I like taking pictures, and am lucky enough to have a pretty decent camera. But it's not exactly practical at times, and completely impractical at others. Like in South American cities such as La Paz, Lima and Quito. It's going to attract the wrong sort of attention and get nicked. I need to get myself a compact as well, but they cost twice as much as in the UK.
This is why I need to cross the border into Paraguay, and visit Ciudad del Este. Ironically it is just the kind of place I need the new camera for; a bustling border town overrun by street traders, electronics shops and smugglers. It is the second largest tax free commercial centre in the world after Hong Kong, and the smuggling trade is said to equal about five times Paraguay's GDP. 90% of all goods sold here are counterfeit.

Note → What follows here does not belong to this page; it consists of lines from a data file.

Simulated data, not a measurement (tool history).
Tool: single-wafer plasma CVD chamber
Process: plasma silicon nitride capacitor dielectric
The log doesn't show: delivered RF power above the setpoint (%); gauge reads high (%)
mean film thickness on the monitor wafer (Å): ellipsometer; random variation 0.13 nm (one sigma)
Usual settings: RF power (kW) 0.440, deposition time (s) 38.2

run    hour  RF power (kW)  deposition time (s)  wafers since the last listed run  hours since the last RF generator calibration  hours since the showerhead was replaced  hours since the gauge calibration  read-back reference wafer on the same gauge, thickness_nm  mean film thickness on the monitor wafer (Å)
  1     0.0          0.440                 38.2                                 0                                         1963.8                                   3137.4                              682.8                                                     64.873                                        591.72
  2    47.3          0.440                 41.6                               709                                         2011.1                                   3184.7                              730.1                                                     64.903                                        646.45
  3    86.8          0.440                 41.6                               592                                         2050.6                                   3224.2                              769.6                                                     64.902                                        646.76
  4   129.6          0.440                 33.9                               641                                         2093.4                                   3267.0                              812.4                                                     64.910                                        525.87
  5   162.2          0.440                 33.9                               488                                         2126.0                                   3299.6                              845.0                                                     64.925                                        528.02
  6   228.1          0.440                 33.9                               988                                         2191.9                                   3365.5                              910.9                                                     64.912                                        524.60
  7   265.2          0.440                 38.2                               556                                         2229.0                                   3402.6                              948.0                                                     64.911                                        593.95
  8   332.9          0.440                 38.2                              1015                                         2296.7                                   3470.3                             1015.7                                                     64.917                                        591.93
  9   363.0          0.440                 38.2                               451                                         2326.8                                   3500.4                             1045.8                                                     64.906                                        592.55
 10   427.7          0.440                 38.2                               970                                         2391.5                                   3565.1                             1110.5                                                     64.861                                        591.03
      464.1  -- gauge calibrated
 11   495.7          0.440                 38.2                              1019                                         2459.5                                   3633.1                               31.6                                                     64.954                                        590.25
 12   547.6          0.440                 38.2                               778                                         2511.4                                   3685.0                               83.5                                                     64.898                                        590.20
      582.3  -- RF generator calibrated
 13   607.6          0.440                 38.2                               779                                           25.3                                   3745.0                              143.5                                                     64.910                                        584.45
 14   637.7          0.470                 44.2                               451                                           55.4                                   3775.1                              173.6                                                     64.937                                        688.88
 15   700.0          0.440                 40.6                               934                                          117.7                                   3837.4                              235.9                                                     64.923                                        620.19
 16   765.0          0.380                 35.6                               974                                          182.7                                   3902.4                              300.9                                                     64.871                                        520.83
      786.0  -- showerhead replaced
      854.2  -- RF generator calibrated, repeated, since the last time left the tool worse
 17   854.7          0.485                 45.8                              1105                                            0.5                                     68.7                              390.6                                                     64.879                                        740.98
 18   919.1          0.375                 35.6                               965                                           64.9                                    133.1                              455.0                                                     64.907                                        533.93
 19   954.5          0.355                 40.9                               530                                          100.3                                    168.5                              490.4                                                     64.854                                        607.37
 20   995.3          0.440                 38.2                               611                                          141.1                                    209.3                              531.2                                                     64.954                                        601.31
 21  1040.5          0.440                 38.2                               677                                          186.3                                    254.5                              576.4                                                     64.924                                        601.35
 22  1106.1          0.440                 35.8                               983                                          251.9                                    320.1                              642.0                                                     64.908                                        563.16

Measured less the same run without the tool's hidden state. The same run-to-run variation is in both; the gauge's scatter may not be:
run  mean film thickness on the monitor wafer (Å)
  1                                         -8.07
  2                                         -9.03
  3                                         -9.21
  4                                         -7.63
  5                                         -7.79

Whenever I tell someone I want to go to Ciudad del Este, their first response is always the same; Why? Up here, when you tell someone, they know. Queres comprar algo? (You want to buy something?). Well actually it's more than that. I want to see the place too. We hire a driver. He's pretty clear about it. He'll take us over, to an above board electronics centre, then we leave. Can't we eat there? I ask. Por que?
The border is the Puente de la Amistad (Friendship Bridge). It's hilarious; hundreds of motorbike taxis ferry punters over from Brasil. Behind chicken wire fences on either side, others make the journey on foot. Everyone's carrying something. It's dusty, traffic fumes clog the air and the buzz of people and movement is overwhelming. I look down over the giant Río Paraná I was strolling alongside in Rosario a couple of weeks ago. It feels a million miles from Argentina - the developing world. More what I expected South American cities to be like. And Thursday is the quietest day of the week. Every other day the buses back up for miles into Brasil.
I get the camera I want with little drama. I pay $480, about the same as in England. I've probably been ripped off but I'm happy. He makes out a receipt for $200 in case I get stopped at the border. Out in the humid street I take my first snap with it, looking back towards the bridge. I snap a few more, trying to get a sense of the energy and mayhem, but Lucas, the driver is waving at me. He really doesn't want to hang around.
We cross back into Brazil, and no one so much as looks at us. Obviously an Argentinean and three gringos in a car have popped over for a bit of sightseeing. There isn't even a border control - no one looks at your passport in or out. It's a crazy place. I really wanted to have a proper look around since I can't see myself being back here any time soon. But like most people who make the same journey, I guess I got what I came for.